As it happens I have the processor manuals for both the R2K and the 88K.
So do I :-) And correspond frequently with two of the main designers of the 88K, one of whom also did a lot on the original Athlon64, and both were involved in designing a new GPU I was working on at Samsung from Sep 2016 to Mar 2018. Both were also while at Motorola co-authors on the seminal 1991 paper "Single Instruction Stream Parallelism Is Greater than Two" (in fact they found it's typically over a dozen, with perfect branch prediction, but 2 to 6 with reasonably achievable hardware at the time)
There are at least 3 editions of P & H since the R2K was mentioned. Those editions came out not because they wanted to sell books, but because the world had changed so drastically that the previous edition was no longer relevant to current products. The discussion in the 1st ed is dominated by the branch delay slot. Then came speculative execution and branch prediction. I have no idea where we are now.
That's not entirely accurate. Yes, branch delay slots were a mistake, as both H and P agree now (which is why RISC-V doesn't have them). They happened to be convenient at one particular point in processor implementation, but complicate all other implementations. And with good branch prediction as we have now the reason is completely gone anyway, even on simple implementations -- we now know how to make fairly small branch predictors with just a couple of percent mispredict rate, while the number of branch delay slots that can't be filled (except by a NOP) is typically in the tens of percents.
The reason to change processors in later editions of H&P is I think to use examples with which students are familiar -- or at least have easy access. Hence the last two editions using Aarch64 and then RISC-V.

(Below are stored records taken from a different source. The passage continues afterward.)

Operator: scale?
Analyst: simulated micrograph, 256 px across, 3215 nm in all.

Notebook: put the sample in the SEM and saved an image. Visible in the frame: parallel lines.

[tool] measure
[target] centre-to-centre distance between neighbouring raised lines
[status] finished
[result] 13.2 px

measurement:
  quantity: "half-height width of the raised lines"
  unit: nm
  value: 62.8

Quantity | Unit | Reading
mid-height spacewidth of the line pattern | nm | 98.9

I've got the 4th ed on my shelf, but haven't had an HPC project, so not a lot of point in wading though all that detail. It's probably entirely different now. And certainly will change drastically after the discovery of the speculative execution vulnerabilities.
These vulnerabilities are pretty easy to avoid if only you realise that you need to avoid them!
The very simple principle to follow is to ensure that work done during speculative execution is completely undone in the event of a misprediction.
Of course this was already followed for such obvious things as stores to memory. There are just a few more things now that people are starting to realise must be buffered and completely rolled back as well.
As an example, if a cache line is fetched as a result of speculative execution, it must be held in a special area until the speculation is over, and only then written to the cache itself (and in particular, not result in the eviction of any other cache line until that point).
The same goes for updates to the TLB, branch history buffer, branch target buffer.
I think we will also see a move to non-inclusive caches. In the recent practice, a cache line brought from main memory will be stored at the same time into all of L1, L2, and L3 caches. This complicates rollback. In future I think we will see cache lines brought just to L1 at first. Only when they are evicted from L1 by a newer cache line will they be written to L2.
None of this is very difficult. Nor is it expensive in circuitry. And it does not cost execution speed.
The difficult part is mostly in realising that you *should* do it.